Focus the overhead optics onto the cantilever and then carefully lower the tungsten tip down to within several micrometers of the cantilever. Using the same technique as described in 8.3, place the sphere on the end of the cantilever (avoid contact with the integrated tip of the cantilever). Place the sphere close to the centerline of the long axis of the cantilever near the integrated tip (Fig. C2).

Fig. C2.

Placement of the sphere on the center line of the cantilever.

8.6

Once the sphere has been placed onto the cantilever, raise the tungsten tip clear. Record an image of the sphere on the cantilever. Ensure that two measurements can be made from the image(s): (1) The diameter of the sphere, and (2) the position of the (center of) sphere relative to the integrated tip.

8.7

Place the holder (containing the test cantilever) into the AFM head and lock it into place. Focus and optimize the AFM laser optics (on the test cantilever) and perform a resonance frequency analysis on the cantilever as described in 8.1. Once the resonance frequency for the test cantilever has been recorded, remove the holder from the AFM instrument and transport it to the sphere mounting apparatus. At this point it is wise to record an additional image of the sphere location on the cantilever to make sure it has not moved during the resonance frequency measurement.

8.8

In the same fashion as described in 8.3, remove the sphere from the cantilever.

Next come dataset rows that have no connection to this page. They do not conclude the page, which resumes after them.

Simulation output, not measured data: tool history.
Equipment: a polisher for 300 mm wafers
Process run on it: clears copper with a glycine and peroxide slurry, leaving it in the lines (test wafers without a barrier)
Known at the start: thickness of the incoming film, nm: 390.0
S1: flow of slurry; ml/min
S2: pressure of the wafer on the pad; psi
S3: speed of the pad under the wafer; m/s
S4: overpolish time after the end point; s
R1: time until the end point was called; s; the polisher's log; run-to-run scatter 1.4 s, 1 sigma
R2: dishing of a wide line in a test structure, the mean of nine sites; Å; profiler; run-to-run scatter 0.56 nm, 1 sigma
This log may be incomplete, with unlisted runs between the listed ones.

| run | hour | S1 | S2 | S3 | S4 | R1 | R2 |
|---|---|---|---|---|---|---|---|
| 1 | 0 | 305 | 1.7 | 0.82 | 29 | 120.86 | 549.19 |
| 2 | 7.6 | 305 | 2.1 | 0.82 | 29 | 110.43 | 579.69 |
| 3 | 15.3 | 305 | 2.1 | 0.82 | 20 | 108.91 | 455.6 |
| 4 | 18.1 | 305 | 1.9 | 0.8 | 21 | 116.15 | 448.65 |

CAUTION: This is often the most difficult and potentially damaging part of the procedure. If contacting the sphere with the tungsten tip proves unsuccessful, there are several alternatives that can be tried. Switching to a less sharp tungsten tip (stronger meniscus forces) that can more easily pick up the sphere usually helps but the sharper tip must be switched back for the next sphere placement. Spheres can often be removed by very carefully “flicking” (oscillating) the end of the cantilever with the tungsten tip. IMPORTANT: extra care is required to avoid catching the edge of the cantilever with the tungsten probe if this later technique is needed. Alternatively, spheres can often be detached by driving the resonance externally with a moderately high amplitude (for example in an AFM). The sphere has been detached when the resonance peak jumps back to the initial (higher) resonance frequency determined in step 8.2 above.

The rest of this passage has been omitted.